The UAS can carry up to 10 pounds of cargo 50 miles, with the company’s flight operations team handling all operations to provide an end-to-end delivery service.
The IPP group will collect data from every mission the VOLY C10 flies, Jackson said, to gain a better understanding of how drone delivery programs can be incorporated into the current transportation infrastructure long-term.
“The goal is to expand across the state and learn how we can safely integrate beyond visual line of sight deployments into the National Airspace,” Jackson said. “We hope to meet the customers’ needs and deliver value in a way that’s safe and garners trust so that we can scale.”
There is no end date on the project, Jackson said. Work has already begun to prepare for flights.

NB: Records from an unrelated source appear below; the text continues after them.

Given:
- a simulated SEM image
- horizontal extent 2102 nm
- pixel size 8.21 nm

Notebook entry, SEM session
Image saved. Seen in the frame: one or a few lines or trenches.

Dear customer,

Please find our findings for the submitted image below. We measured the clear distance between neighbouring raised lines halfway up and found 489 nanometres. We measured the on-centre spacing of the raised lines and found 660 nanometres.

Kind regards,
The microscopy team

“We are excited to have this opportunity to work closely with the FAA and the N.C. Department of Transportation to help shape how drones fit into our home country’s infrastructure,” Volansi CEO and Founder Hannan Parvizian said, according to a news release announcing the agreement. “We believe that one day, autonomous flight will be as commonplace and accessible as mailing a letter, and Volansi technology will play a pivotal part in this transport revolution.”
One of the challenges to getting there is, of course, regulations, Jackson said, which is what projects and partnerships like this one help shape. The team is taking what he describes as a “crawl, walk, run approach” to build trust with the FAA and the public to show drone cargo delivery “is something that’s valuable and that can be done safely.”